Modern Day

The MiG-35 – Russia’s Multirole Powerhouse

The Mikoyan MiG-35, one of Russia’s latest additions to its fleet of military aircraft, represents a substantial evolution of the famous Mikoyan legacy.

Building upon a rich lineage of formidable fighter aircraft, the MiG-35 serves as a testament to Russia’s commitment to maintaining a leading position in aerial warfare capabilities.

In Russia’s airforce, the MiG-35 is the lighter, less expensive counterpart to the highly advanced Su-35 Super Flanker.

And although the newest member of the Fulcrum family is fully capable of air-to-air combat, its smaller size and multi-role capabilities make it suitable for a range of different missions including air-to-ground and anti-ship roles.

A display team comprising of Su-27s and Mig-29s shows the size difference. These aircraft were built for completely different roles.
A display team comprising of Su-27s and Mig-29s shows the size difference. These aircraft were built for completely different roles.

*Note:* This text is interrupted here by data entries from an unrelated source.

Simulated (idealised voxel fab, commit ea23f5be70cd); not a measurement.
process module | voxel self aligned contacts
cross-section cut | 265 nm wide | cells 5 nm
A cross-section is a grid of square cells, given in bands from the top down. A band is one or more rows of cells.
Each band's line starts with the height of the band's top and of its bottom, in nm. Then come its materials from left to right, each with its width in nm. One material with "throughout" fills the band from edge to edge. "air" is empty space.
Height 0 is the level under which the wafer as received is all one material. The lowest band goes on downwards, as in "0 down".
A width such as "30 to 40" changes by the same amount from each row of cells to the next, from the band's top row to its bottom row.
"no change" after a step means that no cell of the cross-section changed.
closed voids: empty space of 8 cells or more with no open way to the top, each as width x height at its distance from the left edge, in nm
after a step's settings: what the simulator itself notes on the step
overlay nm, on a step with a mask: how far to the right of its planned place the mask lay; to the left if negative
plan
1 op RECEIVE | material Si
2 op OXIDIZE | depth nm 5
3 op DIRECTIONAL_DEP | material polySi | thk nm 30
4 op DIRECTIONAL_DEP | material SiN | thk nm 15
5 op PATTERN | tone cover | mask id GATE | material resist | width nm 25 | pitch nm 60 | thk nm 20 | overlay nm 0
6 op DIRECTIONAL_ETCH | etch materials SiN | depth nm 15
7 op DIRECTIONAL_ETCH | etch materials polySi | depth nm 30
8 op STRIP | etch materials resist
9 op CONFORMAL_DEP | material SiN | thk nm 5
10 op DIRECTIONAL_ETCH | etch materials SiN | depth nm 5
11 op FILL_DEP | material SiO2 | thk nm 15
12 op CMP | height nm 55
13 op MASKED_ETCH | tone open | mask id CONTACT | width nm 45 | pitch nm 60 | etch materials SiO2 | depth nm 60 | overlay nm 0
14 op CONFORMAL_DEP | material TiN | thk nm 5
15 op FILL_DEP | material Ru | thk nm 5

It’s agility and shorter take-off and landing performance make it well-suited for operations from more austere fields or smaller carriers.

When operating together, these two aircraft can bring their respective strengths to bear in a combined force package that is very similar to the roles of the F-15 and F-16.

Let us take a look at Russia’s newest ‘low-cost’ fighter.



The MiG-35, officially designated as the Mikoyan MiG-35 (NATO reporting name: Fulcrum-F), was conceived as an advanced variant of the MiG-29 (NATO reporting name: Fulcrum), an aircraft that has seen extensive service since the 1980s.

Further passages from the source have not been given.